Would You Wear a Handbag Smaller Than a Grain of Salt?
Measuring 657 by 222 by 700 micrometers, the teeny-tiny bag could sell for thousands at auction
Tiny purses have become a trendy accessory for celebrities and everyday fashionistas alike. But even the smallest of bags currently available on the market can’t compare to the microscopic handbag being auctioned off this week.
At 657 by 222 by 700 micrometers, the teeny-tiny replica of Louis Vuitton’s OnTheGo tote is so diminutive it could pass through the eye of a needle. In promotional photos, a human fingertip balancing the bag appears to belong to a giant. Even so, it could sell for between $15,000 and $25,000.
The fluorescent, lime-green bag is the brainchild of MSCHF (pronounced “mischief”), a creative collective based in Brooklyn known for its “provocative antics,” as Callie Holtermann writes for the New York Times.
The group’s past stunts have included fake Andy Warhol prints, a pair of sneakers that contained holy water from the Jordan River, shoes that contained human blood, a cologne that smells like WD-40, sandals made from Birkin bags and giant red rubber boots, to name a few.
The company releases these over-the-top products to poke fun at the ridiculousness of consumerism. But as Amy Farley writes for Fast Company, MSCHF is “laughing at capitalism—all the way to the bank.” MSCHF’s products command high prices and often sell out immediately.
The company’s founders have defended this hypocrisy, saying “it is in MSCHF’s nature to participate, even when we are critiquing or satirizing,” as chief creative officer Kevin Wiesner told Artnet’s Taylor Dafoe last year.

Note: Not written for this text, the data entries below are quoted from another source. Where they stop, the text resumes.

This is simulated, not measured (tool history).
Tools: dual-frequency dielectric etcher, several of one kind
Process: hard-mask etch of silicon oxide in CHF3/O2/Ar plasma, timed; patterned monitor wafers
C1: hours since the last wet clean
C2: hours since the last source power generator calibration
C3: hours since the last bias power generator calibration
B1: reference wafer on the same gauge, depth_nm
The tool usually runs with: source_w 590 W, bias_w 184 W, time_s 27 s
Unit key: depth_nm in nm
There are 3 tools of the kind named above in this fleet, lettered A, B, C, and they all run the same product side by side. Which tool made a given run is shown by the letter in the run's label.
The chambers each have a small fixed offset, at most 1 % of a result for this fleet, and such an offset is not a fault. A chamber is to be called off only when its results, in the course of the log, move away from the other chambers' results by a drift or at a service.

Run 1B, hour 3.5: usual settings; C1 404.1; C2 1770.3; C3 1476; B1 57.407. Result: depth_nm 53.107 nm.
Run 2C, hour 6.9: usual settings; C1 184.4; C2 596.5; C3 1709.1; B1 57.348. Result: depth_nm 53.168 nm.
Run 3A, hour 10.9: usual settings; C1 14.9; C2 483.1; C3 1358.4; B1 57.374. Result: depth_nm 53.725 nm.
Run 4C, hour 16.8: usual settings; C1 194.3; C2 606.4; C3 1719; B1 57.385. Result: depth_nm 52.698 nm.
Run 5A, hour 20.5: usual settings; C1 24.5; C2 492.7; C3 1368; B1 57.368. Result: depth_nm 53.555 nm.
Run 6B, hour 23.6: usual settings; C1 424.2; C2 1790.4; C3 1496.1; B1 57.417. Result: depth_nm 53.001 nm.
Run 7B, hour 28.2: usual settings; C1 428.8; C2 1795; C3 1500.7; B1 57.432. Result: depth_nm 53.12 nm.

“We’re looking at the places where commerce gets funky and wanting to abuse or intervene,” he added. “We want our intervention to hit the exact same people who are living there in the first place.”
This time around, MSCHF’s artists decided to focus their attention on luxury purses, some of which have gotten so small they no longer serve their intended purpose of holding items. They chose the OnTheGo tote for its simple shape and big logo—though they didn’t ask permission to replicate the brand’s design, per the Times.
“As a once-functional object like a handbag becomes smaller and smaller, its object status becomes steadily more abstracted until it is purely a brand signifier,” according to the auction listing.
To bring its vision to life, the MSCHF team first had to find a manufacturer that specialized in producing tiny objects. Eventually, a biotechnology manufacturer agreed to take on the project, using a process known as two-photon polymerization to create the bag out of resin. When the company began sending tiny samples for review, they were so small that the MSCHF team even lost a few.
Whoever purchases the bag won’t have to worry about that: It’s being sold inside a sealed gel case placed under a microscope with a digital display.
The artists at MSCHF, for their part, hope that whoever walks away with the microscopic bag won’t take it too seriously. “I almost hope somebody eats it,” Wiesner tells the Times.